Question

A certain metal fluoride crystallizes in such a way that the fluoride ions occupy simple cubic lattice sites, while the metal ions occupy the body centers of half the cubes. What is the formula of the metal fluoride?

Short answer

The formula of the metal fluoride is MF2, based on the given information about the positions of the metal ions and the fluoride ions in the crystal lattice, and the ratio of metal ions to fluoride ions (\(\frac{1M}{2F}\)).

Step-by-step solution

Determine the number of fluoride ions in the lattice

In a simple cubic lattice, there is one ion per lattice point. Therefore, there is one fluoride ion (F-) at each corner of the cube. Since there are 8 corners in a cubic lattice, this gives us a total of 8 fluoride ions associated with the lattice.

Determine the number of metal ions in the lattice

The metal ions occupy the body center of half the cubes in the lattice. In a body-centered cubic (BCC) lattice, there is one ion situated at the center of the cube. As the metal ions occupy the body centers of half the cubes, and there are 8 body centers in a simple cubic lattice, this means that there are 4 metal ions (M) associated with the lattice.

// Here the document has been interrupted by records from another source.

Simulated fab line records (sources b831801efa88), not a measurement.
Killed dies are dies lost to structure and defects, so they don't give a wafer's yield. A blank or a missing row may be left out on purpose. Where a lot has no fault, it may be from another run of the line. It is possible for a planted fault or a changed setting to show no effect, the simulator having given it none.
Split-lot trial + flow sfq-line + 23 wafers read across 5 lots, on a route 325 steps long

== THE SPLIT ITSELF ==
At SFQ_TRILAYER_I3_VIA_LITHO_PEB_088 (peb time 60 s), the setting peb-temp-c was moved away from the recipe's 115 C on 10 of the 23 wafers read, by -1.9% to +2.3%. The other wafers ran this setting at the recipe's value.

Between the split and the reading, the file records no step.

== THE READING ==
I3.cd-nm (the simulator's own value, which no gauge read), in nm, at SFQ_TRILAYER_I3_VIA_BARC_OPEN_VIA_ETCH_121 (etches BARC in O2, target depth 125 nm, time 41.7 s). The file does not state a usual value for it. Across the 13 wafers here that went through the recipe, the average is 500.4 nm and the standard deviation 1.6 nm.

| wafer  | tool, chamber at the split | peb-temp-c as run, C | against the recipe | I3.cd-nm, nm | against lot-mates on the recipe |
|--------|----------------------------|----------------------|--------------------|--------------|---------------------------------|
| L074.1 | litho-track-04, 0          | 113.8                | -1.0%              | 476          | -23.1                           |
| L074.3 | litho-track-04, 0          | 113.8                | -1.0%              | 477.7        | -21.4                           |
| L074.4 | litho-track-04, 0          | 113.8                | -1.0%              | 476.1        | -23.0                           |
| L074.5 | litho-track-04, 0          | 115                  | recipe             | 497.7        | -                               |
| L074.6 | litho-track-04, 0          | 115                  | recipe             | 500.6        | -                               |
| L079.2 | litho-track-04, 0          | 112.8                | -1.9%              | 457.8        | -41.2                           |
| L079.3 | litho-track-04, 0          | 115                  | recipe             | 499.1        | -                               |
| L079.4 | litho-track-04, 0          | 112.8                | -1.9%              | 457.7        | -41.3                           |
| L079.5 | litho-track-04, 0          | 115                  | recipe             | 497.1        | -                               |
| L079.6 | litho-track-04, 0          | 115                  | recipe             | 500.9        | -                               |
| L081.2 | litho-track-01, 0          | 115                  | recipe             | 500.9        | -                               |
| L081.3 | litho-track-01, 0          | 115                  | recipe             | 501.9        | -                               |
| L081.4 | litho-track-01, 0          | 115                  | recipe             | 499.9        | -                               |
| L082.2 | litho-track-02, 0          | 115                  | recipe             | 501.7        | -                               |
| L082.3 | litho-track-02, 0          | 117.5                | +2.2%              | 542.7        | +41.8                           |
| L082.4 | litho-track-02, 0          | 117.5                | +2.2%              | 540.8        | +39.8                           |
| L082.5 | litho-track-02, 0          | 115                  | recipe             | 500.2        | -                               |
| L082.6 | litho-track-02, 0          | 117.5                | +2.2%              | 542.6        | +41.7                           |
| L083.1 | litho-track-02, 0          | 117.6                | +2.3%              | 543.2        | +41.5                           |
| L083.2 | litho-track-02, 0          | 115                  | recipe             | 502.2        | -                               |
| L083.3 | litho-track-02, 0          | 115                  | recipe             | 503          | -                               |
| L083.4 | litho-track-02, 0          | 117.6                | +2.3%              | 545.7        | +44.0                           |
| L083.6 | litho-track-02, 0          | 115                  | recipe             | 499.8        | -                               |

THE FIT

Calculate the ratio of metal ions to fluoride ions

In order to determine the formula of the metal fluoride, we need to find the ratio of metal ions (M) to fluoride ions (F-). From the previous two steps, we have calculated that there are 4 metal ions and 8 fluoride ions. Therefore, the ratio of metal ions to fluoride ions is: \( \frac{4M}{8F} = \frac{1M}{2F} \)

Write the formula of the metal fluoride

Based on the ratio of metal ions to fluoride ions (\( \frac{1M}{2F} \)), the formula of the metal fluoride can be written as MF2.